Last year I grew a few tomato plants and they were tasty so this year I grew a few more. I went for more varieties this time round, but they nearly all ended up with the same thing in common – the tomatoes wouldn’t ripen (apart from the Yellow Pear toms which I’ll certainly be growing again next year).
It was mainly down to two things. Firstly I didn’t plant out some of the tomato seedlings until July so they didn’t all get the chance to get up to speed. Secondly the summer didn’t have enough sun until it was kind of too late.
I did eventually get most of these stubbornly green tomatoes to ripen, so here are a few tips if you find yourself with the same problem.
If your green tomatoes are still on the plant, there are two main things you can do:
1. Move tomatoes in pots or growbags so they’re in the sunniest and warmest spot in the garden.
2. If your tomatoes are cordon tomatoes (also called vine tomatoes, or indeterminate tomatoes) rather than bushy/determinate tomatoes, you might need to limit their growth so they put their efforts into growing and ripening fruit instead of growing lots more leaves and stems. Nip out sideshoots with your thumb and forefinger when you see them starting to form, and also ‘stop’ the plant (usually done in August) once it’s formed for or five trusses (bunches of tomato flowers) by nipping out the top of the main vine.

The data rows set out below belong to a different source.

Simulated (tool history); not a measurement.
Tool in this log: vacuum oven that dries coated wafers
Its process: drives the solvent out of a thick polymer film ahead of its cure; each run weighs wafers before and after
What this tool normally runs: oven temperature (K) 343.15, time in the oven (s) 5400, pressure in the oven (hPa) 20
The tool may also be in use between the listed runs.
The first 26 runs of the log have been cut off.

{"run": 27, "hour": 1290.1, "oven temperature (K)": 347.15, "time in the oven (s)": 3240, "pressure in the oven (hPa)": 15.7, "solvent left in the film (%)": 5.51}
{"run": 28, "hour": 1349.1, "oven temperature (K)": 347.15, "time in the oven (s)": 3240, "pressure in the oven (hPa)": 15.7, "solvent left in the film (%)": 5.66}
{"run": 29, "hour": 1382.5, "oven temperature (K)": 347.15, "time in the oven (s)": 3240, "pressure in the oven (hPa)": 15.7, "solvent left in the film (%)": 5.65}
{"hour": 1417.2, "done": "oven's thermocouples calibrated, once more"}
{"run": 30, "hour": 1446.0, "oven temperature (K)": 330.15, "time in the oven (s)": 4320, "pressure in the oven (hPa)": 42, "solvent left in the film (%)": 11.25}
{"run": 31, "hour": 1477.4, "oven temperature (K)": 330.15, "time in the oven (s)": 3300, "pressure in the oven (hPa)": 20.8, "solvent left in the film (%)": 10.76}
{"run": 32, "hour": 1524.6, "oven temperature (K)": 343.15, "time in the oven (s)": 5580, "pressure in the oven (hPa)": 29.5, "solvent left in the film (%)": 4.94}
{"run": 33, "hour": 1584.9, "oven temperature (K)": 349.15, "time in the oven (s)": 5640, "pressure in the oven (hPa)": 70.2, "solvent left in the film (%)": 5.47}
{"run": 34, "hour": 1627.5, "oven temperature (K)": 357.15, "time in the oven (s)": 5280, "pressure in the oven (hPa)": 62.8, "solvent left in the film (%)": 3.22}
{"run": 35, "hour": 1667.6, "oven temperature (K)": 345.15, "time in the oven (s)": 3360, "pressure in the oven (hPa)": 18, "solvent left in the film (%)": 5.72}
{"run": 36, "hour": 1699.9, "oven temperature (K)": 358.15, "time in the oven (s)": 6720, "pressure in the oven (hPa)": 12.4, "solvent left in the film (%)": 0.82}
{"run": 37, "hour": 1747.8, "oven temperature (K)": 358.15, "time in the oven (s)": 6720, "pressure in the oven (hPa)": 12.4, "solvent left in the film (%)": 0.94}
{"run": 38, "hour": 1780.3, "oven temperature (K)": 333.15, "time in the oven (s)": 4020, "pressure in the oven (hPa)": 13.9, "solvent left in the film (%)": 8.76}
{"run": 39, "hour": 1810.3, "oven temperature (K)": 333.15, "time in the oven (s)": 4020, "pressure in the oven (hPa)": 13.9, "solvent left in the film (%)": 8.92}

If the green tomatoes are fully formed but they just won’t ripen, you can remove some of them from the plant to ripen separately. There are a couple of things to try, but avoid putting them all in a closed greenhouse on a sunny day as they’re more likely to cook and rot than go red.
Things to try if they’re already picked:
1. Pop them onto a windowsill and check them every couple of days.
2. Put them into a drawer/cardboard box/paper bag with a ripening banana. It gives off a gas that’s supposed to kick start the ripening process.
You might still end up with a few that stay stubbornly green. If that happens, cook them up. You can make fried green tomatoes, green tomato salsa (look for recipes that use tomatillos and use green toms plus a pinch of sugar), or green tomato and date chutney.
And of course there’s next year to think about.
Next year I’ll remember not to choose everything from the late ripening category. I’ll plant at least a couple of varieties that naturally ripen mid-season, and at least one tomato that does well in relatively cold weather. You can easily find this information out by looking at online seed catalogues from the big manufacturers.
After reading around the subject a bit, I think I’ll avoid the ones that ripen incredibly early though as they sound kind of watery and flavourless. If it isn’t tasty, it isn’t making the list.
Do you have any handy tomato tips to add?